Which is why there was much consternation in England late last year when Zaha wrote to the Fédération Internationale de Football Association (Fifa) to switch his national allegiance from England to the Ivory Coast. Zaha was born in the Ivory Coast, but moved to England when he was 4. Fifa rules allow him to play for both countries. A few days ago, Gareth Southgate, manager of the England national squad, told the press that he had tried and failed to convince Zaha to play for England. There has been some hemming and hawing since. Daniel Harris has an excellent piece in the NewStatesman eviscerating the objections.

Who knows? In some years, Zaha might yet play for England. If it suits him. That is because football, fuelled by many different forms of greed and an endless hunger for success at the club and national levels, has successfully reduced nationality to a question of paperwork. Thus, there are no eyebrows raised anywhere when brothers play against each other in internationals. Granit and Taulant Xhaka played against each other in the Switzerland versus Albania tie at Euro 2016. In fact, that match has to be a watershed moment in the history of nations and nationhood. At least half-a-dozen players in each team were eligible to play for the opposition.

Indeed professional football, at least in Europe but also in many other places, makes a stellar case for the complex combination of challenges and opportunities that emerge out of migration, refugees, and human movement of all kinds. Would English football be half as enjoyable or commercially viable if it wasn’t for the legions of foreign players who turn out for their teams? Would Swiss football be anywhere near as successful if it wasn’t for the Albanian migrants who make up its heart and soul?

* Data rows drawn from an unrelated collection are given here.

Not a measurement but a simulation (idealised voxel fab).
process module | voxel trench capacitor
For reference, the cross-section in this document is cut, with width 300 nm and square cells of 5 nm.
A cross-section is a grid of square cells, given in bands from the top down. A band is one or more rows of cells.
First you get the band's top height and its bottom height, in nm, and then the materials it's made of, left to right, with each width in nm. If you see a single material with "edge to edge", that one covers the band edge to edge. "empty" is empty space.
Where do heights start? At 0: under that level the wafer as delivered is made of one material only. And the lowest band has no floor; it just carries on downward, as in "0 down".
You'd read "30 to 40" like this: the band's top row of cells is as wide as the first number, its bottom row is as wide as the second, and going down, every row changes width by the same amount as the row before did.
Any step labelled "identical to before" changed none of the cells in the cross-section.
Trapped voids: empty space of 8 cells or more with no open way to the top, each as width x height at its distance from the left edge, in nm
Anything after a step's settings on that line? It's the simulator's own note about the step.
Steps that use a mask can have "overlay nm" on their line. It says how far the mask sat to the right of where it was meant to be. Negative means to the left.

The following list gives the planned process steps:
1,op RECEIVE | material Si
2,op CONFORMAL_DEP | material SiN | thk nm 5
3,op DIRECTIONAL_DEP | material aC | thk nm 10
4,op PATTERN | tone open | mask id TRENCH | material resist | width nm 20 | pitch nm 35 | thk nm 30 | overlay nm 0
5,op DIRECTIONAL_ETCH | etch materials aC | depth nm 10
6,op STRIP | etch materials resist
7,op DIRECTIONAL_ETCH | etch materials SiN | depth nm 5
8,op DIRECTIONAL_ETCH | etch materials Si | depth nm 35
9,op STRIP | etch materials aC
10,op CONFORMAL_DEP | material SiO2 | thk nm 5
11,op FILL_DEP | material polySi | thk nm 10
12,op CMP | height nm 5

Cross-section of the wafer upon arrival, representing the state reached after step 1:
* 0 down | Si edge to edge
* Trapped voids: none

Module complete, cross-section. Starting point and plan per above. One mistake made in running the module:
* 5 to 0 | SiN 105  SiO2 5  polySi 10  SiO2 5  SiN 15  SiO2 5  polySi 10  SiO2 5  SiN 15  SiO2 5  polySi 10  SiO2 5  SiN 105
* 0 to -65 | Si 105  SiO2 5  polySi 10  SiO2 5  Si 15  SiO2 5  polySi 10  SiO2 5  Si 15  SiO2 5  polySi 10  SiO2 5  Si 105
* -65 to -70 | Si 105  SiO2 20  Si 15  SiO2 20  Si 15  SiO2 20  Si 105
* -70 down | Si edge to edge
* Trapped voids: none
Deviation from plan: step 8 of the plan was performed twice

And it works for players too. Like Zaha, other multi-ethnic players also often drive countries into bidding against each other for their services. Manchester United’s Adnan Januzaj, currently out on loan at Sunderland, appeared to be eligible to play for a whole host of nations before committing himself to Belgium.

In some sense, and this might appear anathema to some, nations appear no more profound organizations than clubs in such circumstances. Nationality too then becomes just a factor in the complex decisions that players make about their careers. And all this in a marketplace that is remarkably free. As Zaha shows, on the football pitch the Ivory Coast can be as enticing a prospect as England. And isn’t that just great.